A group of eminent persons from various countries has called upon the United Nations Human Rights Council (UNHRC) to establish an international independent judicial process under UN auspices to go into alleged war crimes in Sri Lanka.

In an open letter, the group contended that “very little has changed” since the Council adopted a resolution in March 2014, setting up an international investigation into allegations of crimes committed during and since the war through the Office of the UN High Commissioner’s Investigation on Sri Lanka or OISL.

The proposed international process should have the elements of application of international criminal law, including war crimes, crimes against humanity, and genocide; consultation on the mechanism’s design with all affected groups, especially victims; independent operation and adequate funding; guarantees of witness protection; access to information from all sources, including government and military and the appointment of independent and competent personnel.

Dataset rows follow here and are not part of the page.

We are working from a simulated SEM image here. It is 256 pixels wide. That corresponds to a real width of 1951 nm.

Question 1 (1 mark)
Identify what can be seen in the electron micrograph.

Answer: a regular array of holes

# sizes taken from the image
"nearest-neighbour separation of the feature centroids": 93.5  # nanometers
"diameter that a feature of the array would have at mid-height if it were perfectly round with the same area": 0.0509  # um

Appreciating the Sri Lankan government for making “commendable progress” confronting corruption and instituting democratic reforms, the group, however, said: “these reforms, however, while welcome, should not be confused with justice for victims.” It argued that democracy was being restored in Sri Lanka’s south “while the largely Tamil lands of the North [and] East remain under military occupation.” Despite the talk of reconciliation, the administration had not “acted on an essential confidence-building measure: releasing the names and details of prisoners it holds or who surrendered at the end of the war,” added the group which included Miguel d'Escoto Brockmann, former Foreign Minister of Nicaragua; Miloon Kothari, former Special UN Rapporteur on the Right to Housing; Medha Patkar, Indian social activist; David Rampton of the London School of Economics and Political Science; Frances Harrison author; Callum Macrae, film maker and Anuradha Mittal, Executive Director of the US-based Oakland Institute.

Meanwhile, in Sri Lanka, M.K. Shivajilingam and Ananthy Sasitharan, members of the Tamil National Alliance in the Northern Provincial Council, along with others, concluded a five-day walk this evening in Nallur of Jaffna, demanding an international mechanism. They began their walk in Killinochchi last week.